Entropy Production and Coarse Graining of the Climate Fields in a General Circulation Model

TL;DR

This paper investigates how coarse graining of climate fields affects the estimation of entropy production, revealing the dominant vertical dissipation processes and the primary role of radiation in climate thermodynamics.

Contribution

It introduces a coarse-graining approach to analyze the thermodynamics of climate models, highlighting the contributions of different scales and processes to entropy production.

Findings

Most entropy production is linked to vertical irreversible exchanges.

Horizontal and temporal variability have limited impact on entropy estimates.

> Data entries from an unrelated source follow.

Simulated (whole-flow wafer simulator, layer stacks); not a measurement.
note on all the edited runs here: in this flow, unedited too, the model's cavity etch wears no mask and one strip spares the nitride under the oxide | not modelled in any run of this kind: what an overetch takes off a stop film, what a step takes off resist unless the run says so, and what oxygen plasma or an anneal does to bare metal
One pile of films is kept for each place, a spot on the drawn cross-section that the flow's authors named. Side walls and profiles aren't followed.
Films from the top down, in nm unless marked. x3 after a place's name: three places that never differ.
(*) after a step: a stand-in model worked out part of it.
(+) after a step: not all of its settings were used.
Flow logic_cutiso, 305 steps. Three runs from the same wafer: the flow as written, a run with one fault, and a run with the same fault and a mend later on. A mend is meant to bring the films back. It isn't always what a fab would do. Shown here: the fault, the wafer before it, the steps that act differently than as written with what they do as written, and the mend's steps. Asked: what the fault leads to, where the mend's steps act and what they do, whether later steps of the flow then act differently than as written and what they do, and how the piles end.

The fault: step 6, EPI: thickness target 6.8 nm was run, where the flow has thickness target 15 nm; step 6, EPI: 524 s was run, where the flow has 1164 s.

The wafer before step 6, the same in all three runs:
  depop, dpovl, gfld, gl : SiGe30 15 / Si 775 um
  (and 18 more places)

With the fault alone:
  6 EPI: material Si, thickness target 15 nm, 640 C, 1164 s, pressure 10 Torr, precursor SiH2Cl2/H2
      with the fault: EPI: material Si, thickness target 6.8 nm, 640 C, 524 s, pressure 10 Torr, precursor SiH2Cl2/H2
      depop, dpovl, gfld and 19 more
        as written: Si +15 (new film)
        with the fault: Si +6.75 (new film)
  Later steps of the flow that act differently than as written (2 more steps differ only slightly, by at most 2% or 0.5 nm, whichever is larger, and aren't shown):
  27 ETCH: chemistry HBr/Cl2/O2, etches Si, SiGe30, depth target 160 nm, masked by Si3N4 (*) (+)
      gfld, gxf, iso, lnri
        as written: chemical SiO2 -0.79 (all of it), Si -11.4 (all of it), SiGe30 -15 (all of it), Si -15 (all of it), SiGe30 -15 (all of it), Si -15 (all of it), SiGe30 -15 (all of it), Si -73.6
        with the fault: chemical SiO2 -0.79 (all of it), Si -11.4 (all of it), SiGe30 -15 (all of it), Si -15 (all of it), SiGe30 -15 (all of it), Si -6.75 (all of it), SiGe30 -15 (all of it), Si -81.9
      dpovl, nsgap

Radiation acts as the primary driver, with fluxes damping fluctuations.

Abstract

We extend the analysis of the thermodynamics of the climate system by investigating the role played by processes taking place at various spatial and temporal scales through a procedure of coarse graining. The coarser is the graining of the climatic fields, the lower is the resulting estimate of the material entropy production. In other terms, all the spatial and temporal scales of variability of the thermodynamic fields provide a positive contribution to the material entropy production. At all scales, the temperature fields and the heating fields resulting from the convergence of turbulent fluxes have a negative correlation, while the opposite holds between the temperature fields and the radiative heating fields. Moreover, the latter correlations are stronger, which confirms that radiation acts as primary driver for the climatic processes, while the material fluxes dampen the resulting fluctuations through dissipative processes. Using specific coarse-graining procedures, one can separate the various contributions to the material entropy production coming from the dissipation of kinetic energy, the vertical sensible and latent heat fluxes, and the large scale horizontal fluxes. Most of the entropy production is associated to irreversible exchanges occurring along the vertical direction, and neglecting the horizontal and time variability of the fields has a small impact on the estimate of the material entropy production. The approach presented here seems promising for testing climate models, for assessing the impact of changing their parametrizations and their resolution, and for investigating the atmosphere of exoplanets. Our findings deserve to be explored in a more general context, because they provide a way for understanding the relationship between forced fluctuations and dissipative processes in continuum systems.